As a first timer, I want to share some advice on how to make the most of your own Shamwari Group safari at any of our private game reserves (Shamwari Game Reserve or Sanbona Game Reserve) or our concession in Kruger, Jock Safari Lodge:

  • The ideal amount of time to spend in one game park is two to three nights. This gives you at least four game drives and a much better chance of maximizing your wildlife spotting. You’ve also got more time to get to know your game ranger and experience a traditional African boma (outdoor barbecue).
  • Make the most of your drives by sitting as close as possible to the ranger. You’ll be astounded at the knowledge these guides have. Most of them are quite funny, too. Ask questions, listen carefully and take it all in. Your ranger is the catalyst to making the drives unforgettable. (Good safari ettiquette says that you should offer to change seats with people.
  • Ladies, pack a sports bra (or two). Not only do bush roads lack a dotted center line, they also lack pavement of any kind. Potholes and washboard ridges are far more common than smooth stretches. Trust me, the “girls” will thank you.

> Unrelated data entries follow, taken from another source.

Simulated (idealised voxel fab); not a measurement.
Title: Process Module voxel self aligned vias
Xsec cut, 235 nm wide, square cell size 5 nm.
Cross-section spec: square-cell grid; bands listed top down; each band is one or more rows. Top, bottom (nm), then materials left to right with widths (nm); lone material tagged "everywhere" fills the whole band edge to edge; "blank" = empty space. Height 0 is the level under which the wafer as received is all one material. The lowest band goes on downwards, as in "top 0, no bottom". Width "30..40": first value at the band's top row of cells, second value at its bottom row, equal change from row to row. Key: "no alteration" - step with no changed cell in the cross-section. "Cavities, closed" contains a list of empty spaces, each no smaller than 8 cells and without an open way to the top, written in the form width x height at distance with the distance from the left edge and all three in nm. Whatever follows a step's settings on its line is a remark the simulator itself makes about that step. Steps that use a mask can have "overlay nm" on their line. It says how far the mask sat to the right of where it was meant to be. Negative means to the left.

  • Put your camera down every once in a while. Although I may not have that many trips around the sun, I’ve learned to take in my unique surroundings as opposed to obsessing over snapping picture of every single thing. I cherish the pictures that I have and enjoy sharing and looking back on them, but I find myself wishing I would have put the camera down more and just enjoyed myself in the moment. A picture doesn’t do justice when you’re witnessing a leopard stalking it’s prey right before your eyes.
  • As cuddly and friendly as they look, you may not get out of the vehicle to take a closer look. Believe it or not, someone actually asked the ranger if they could do that.
  • Binoculars (or “binos” as I learned they are referred to) may not be a common household item, but you’re gonna wish you had a pair. Otherwise you won’t be able to discover that elephants have the most beautiful brown eyes with extraordinarily long eye lashes. You see the wildlife so differently through the power of binoculars.
  • Base your weather research on what season or month you’ll be going on safari. Although the South African summer months (Nov-Feb) are very warm, it often gets surprisingly cool at night because of the altitude. The weather is completely unpredictable and nothing is worse than a wet or freezing game drive. Prepare for all circumstances, pack accordingly and you’ll be one happy camper.I could go on for hours about what an incredible experience I had in Kruger at Jock Safari Lodge, part of the Shamwari Group, but I’ll leave you to start planning your South African trip of a lifetime.